Almost a year ago I announced we were going to be embarking on a journey to build a new 2.0 version of our file format. Several months later, we released a beta, and last fall it became our default file format. Overall, I've been super pleased with how well it worked. As we've been working with the community and stressing the format in production, we've identified a number of areas for improvement. We've been working on a 2.1 format for a few months to address these insights.
As our 2.1 format enters beta I wanted to take some time and look back on the 2.0 format and talk about what worked, what didn't work, and what we're going to be doing differently in 2.1.
2.0: We Got Rid of Row Groups
The most direct success of the 2.0 format, by far, was getting rid of row groups. We have not missed them...ever...at all. We have not lost any opportunity for parallelism or performance and we have removed the single biggest foot gun from Parquet. I described my reasoning for this already in an earlier post so I don't need to go into details here.
2.0: We Filled the I/O Queue
The most important performance concept in modern I/O, whether it is NVMe or cloud storage, is queue depth. If you do not have enough concurrent I/O requests in flight, you will leave bandwidth on the floor. In fact, it's even better to have too many I/O requests even though you face overhead and fairness issues. In 2.0 we built a scheduling algorithm to hit whatever queue depth we wanted, in priority order, without going over our parallelism budget. So we don't even have to pay those overhead and fairness costs.

I discussed most of this in depth in an earlier post. However, I was not prepared for just how effective this was. I had hoped, originally, to match Parquet's scan speed while introducing random access. I figured this meant we would be slower than Parquet until we figured out compression. However, I was surprised to find that Lance often beats Parquet in full scans. This turned out to be true even when the file was 2-3 times bigger!
2.0: Our Flexible Container Format um...Flexed?
The overall structure of the file format has worked great. Our encoding scheme for 2.0 evolved significantly as it was developed. In 2.1 we pretty much reworked everything related to encodings. The protobufs have been many, and they have been varied, and they have enabled extremely rapid prototyping. Through all of this, I have not once encountered any reason to change the overall file structure. Pages, column descriptors, and a file footer are a simple, consistent, and extremely flexible structure.

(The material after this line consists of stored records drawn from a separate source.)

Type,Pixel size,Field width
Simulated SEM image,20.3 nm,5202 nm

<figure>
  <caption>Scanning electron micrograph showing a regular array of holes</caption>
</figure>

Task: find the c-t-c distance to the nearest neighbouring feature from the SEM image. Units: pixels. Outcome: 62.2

2.1: We're Squeezing out Compression via Structural Encoding
The 2.0 format has very little compression, primarily limited to dictionary compression and a few other tricks. This often surprises people coming from Parquet, but the truth is, compression isn't as critical for us. Our primary goal is working well with multimodal data such as embeddings, tensors, audio, video images, etc. These types are typically compressed already (often with lossy compression) and they're so large that any compression of metadata isn't as significant as you might expect. As a result, compression was a lower priority and, as we started using 2.0 internally, and customers started adopting it in production, we realized we needed to tie things off and ship something stable.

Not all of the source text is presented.